Sorinex Outfits New Valdosta High Weight Rooms
Derrick Davis, Valdosta Daily Times
VALDOSTA — The Wildcats have yet to move into the new Valdosta High School, but the football team is already looking forward to tearing up the new weight rooms.
Finishing touches are nearly all that remain in completing the new Valdosta High weight rooms, and it will be open to the public Saturday when the school holds its open house and ribbon cutting ceremony.
When searching for the perfect company to outfit the two weight rooms, head football coach Alan Rodemaker wanted something that would last as long as the new school will. Sorinex Exercise Equipment quickly became the obvious choice.
“They were highly recommended by a lot of college guys,” Rodemaker said Tuesday. “This past week, I think they put in the Texans weight room.
“So NFL teams, college teams all over the place. They’ve just got the best name in the business.”
Among its professional clients, Sorinex has outfitted weight rooms for the New England Patriots, Houston Texans, Jacksonville Jaguars, Oakland Raiders and Atlanta Falcons. Texas, Miami, Auburn, Stanford and South Carolina have also turned to Sorinex in the college ranks.
One of the biggest selling points for Rodemaker was one piece of equipment in particular — Sorinex’s Frankenhyper.
“Really the reason I found them as a company, they have a machine called the ‘Frankenhyper,’” Rodemaker said. “So it’s a glute-ab hyper-extension and it just works your posterior chain.”
Other companies have tried to reproduce the machine, but Rodemaker believes Sorinex still has the best machine in the business for working the posterior chain, a muscle group crucial in generating power and speed from the lower body.
Two weight rooms stocked with 12 racks each will also give Valdosta football players plenty of space for the more dynamic workouts it’s shifted towards.
“A lot of things we’re doing now are more high speed, more aerobic, faster pace, because the game of football is faster pace,” Rodemaker said.
Instead of rotating through a single lift, the Wildcats utilize circuits in which they’ll perform a core lift, a movement, an auxiliary lift and an ab workout.
One example Rodemaker provided had players cycling through squats, a dot drill, a straight-leg dead lift and scissor kicks before returning to squats.
“It used to be when we’d do one lift, we’d rotate three men through and then they’d go to another lift,” Rodemaker said. “Now, we’re doing four lifts every time.”
Striving to be on the cutting edge of weightlifting programs is nothing new for Valdosta though, dating back to Valdosta Hall of Fame member Bob Bolton’s contributions.
Bolton coached at Valdosta for 31 years, spending much of that time as the team’s wide receiver coach, but his greatest contributions came in the weight room where he revolutionized the weightlifting program forever.
The Wildcats were one of the first programs to begin lifting weights daily and holding morning workouts.

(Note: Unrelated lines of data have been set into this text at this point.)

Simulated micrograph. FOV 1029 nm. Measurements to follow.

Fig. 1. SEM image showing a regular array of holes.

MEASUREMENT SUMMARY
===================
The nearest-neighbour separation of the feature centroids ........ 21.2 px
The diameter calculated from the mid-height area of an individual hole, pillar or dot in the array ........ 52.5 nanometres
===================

“We didn’t even have weight rooms in my high school until like ’83-83,” Rodemaker said. “(Valdosta) was doing it in the ‘70s.”
It won’t be just the football team taking advantage of the upgraded facilities at the new Valdosta High. This past year, the Wildcats implemented a rule requiring varsity athletes in every sport to take a weightlifting class.
There will be 14 weight classes at the new school over seven periods each day.
Half of the equipment in Valdosta High’s current weight room will go directly to Valdosta Middle School, and the rest will be sold in an attempt to recoup some of the money spent on the project.